Just like Rambo resting up in a Buddhist monastery before waging war on the Commies, your blogger has been relaxing in his native Kingdom in advance of the Paris marathon on 15 April. Now you may think that long-distance running is hardly the stuff of rock n’roll living, but you’d be wrong. This is the story of how Joe Strummer, at the height of The Clash’s fame, ran the Paris marathon.
It’s April 1982, and The Clash are the hippest band in the world (much as how Arcade Fire or Radiohead are today’s untouchable groups). However, their previous album, the wildly ambitious reggae-punk triple disc ‘Sandinista’, had received a ‘Kid A’-style poor critical and commercial reception, and the forthcoming release of ‘Combat Rock’ (a deliberate reference to the ongoing Falklands War, and a title guaranteed to minimise official radio play but maximise rebel cred) on 14 May would therefore be crucial for their career.
As told by Chris Salewicz in his recent Strummer biography Redemption Song, Clash manager Bernie Rhodes had several publicity stunts in mind for the release, one of which was that Strummer should ‘disappear’ in order to generate hype and sales.
Strummer, though, trumped his manager by deciding to disappear for real. So, on 21 April 1982 – three weeks before the album’s release date – Strummer took the boat and train from London to Paris, accompanied by his then-girlfriend Gaby Salter, who had a friend offering the pair the use of a flat in Montmartre.

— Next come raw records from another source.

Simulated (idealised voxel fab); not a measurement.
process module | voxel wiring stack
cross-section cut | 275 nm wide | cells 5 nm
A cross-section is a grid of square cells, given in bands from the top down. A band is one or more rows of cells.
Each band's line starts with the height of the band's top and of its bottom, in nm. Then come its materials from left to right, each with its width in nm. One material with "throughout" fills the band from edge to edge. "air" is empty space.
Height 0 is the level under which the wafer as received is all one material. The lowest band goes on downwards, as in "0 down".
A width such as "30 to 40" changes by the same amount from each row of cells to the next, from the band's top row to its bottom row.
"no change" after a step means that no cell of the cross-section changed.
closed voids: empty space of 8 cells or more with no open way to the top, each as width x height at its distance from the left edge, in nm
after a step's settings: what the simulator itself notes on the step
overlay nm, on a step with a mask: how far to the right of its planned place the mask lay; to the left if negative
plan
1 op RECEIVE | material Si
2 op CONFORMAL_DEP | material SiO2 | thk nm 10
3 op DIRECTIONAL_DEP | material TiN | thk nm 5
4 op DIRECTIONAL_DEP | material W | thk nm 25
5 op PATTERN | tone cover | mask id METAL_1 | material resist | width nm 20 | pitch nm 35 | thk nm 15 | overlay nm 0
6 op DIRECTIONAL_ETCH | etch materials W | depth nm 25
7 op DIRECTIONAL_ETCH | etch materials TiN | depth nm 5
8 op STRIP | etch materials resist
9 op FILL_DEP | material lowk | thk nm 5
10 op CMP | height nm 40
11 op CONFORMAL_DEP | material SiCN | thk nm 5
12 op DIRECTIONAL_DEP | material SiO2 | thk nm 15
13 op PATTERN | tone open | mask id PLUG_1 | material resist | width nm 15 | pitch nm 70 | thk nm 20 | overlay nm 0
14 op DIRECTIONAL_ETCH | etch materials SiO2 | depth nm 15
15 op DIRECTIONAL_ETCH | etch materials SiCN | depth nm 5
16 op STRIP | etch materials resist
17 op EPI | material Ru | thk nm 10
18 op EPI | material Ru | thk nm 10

As The Clash were huge in France (so much so that for the next twenty years nearly every French rock band would depend on reggae beats, punk guitars, lame sloganeering and leather trousers), Strummer grew a beard as a disguise and kept low-profile. He did his own bohemian sightseeing tour of Paris, visiting museums and locations made famous by artists and writers (he was a fan of Rimbaud, the quintessentially dissolute 19th century French poet). Salter, in Salewicz’s book, says that the pair travelled around the city by metro, reading articles about Strummer’s disappearance. And together they ran the Paris marathon.
It wasn’t Strummer’s first marathon; he ran the 1981 London marathon (right)and - sponsored, rather incongruously, by the right-wing Sun tabloid - did so again in 1983 (below right). In the 1982 Paris marathon Salter finished last and, if we extrapolate from a 1999 interview Strummer gave to US magazine Steppin’ Out, her boyfriend could not have been too far ahead:
Q: Didn’t you once run in the Paris Marathon?
Joe: Yep. I ran three of them.
Q: Correct me if I’m wrong but is it also true that you never trained for any of them?
Joe: You shouldn’t really ask me about my training regime, you know.
Q: Why?
Joe: Because it’s not good and I wouldn’t want people to copy it.
Q: Don’t make me beat it out of you.
Joe: Okay, you want it, here it is. Drink 10 pints of beer the night before the race. Ya got that? And don’t run a single step at least four weeks before the race.
Q: No running at all?
Joe: No, none at all. And don’t forget the 10 pints of beer the night before. But make sure you put a warning in this article, “Do not try this at home.” I mean, it works for me and Hunter Thompson but it might not work for others. I can only tell you what I do.
Strummer claimed that he ran the 1983 London marathon in 3 hours and 20 minutes. Now, your blogger (tall, svelte and athletic) has been training to run next Sunday’s Paris marathon in 3:20 too. So, we’d like to see some documentary proof that the Strummer routine can produce those results, please. Either our Joe was secretly doing regular laps of the Casbah before rocking it every night, or else this is just one more legend in the Clash mythology.
‘Combat Rock’ was released in Strummer’s absence on 14 May 1982. It was a critical success and chart-scaling hit in both the UK and US. However, with their singer missing The Clash’s short UK tour had to be cancelled and their scheduled US summer tour was now in danger of collapsing and bankrupting the band. A May 20 warm-up appearance at the Lochem festival in the Netherlands was selling poorly as punters justifiably feared a no-show. The Clash teetered on the brink of a break-up.
Fortunately, on 17 May a Dutch journalist spotted Strummer in a Paris bar and contacted the Lochem promoter, who in turn got on to the Clash’s people in London. One of them, ‘creative director’ Kosmo Vinyl, went to Paris and, finding Strummer in another bar, talked him round. On 18 May 1982 Strummer returned to London and The Clash.
Two days later The Clash played the Lochem festival during a violent storm and even more violent scuffles between security and fans, all of which provoked Strummer into inviting up to 500 fans onto the dangerously sagging stage. On their return to London the band sacked drummer Topper Headon as a consequence of his heroin use, re-recruiting original drummer Terry Chimes and heading to the States for their 29 May tour-opener in New Jersey.
So, Joe Strummer survived the Paris marathon – and more importantly for rock fans, so did The Clash.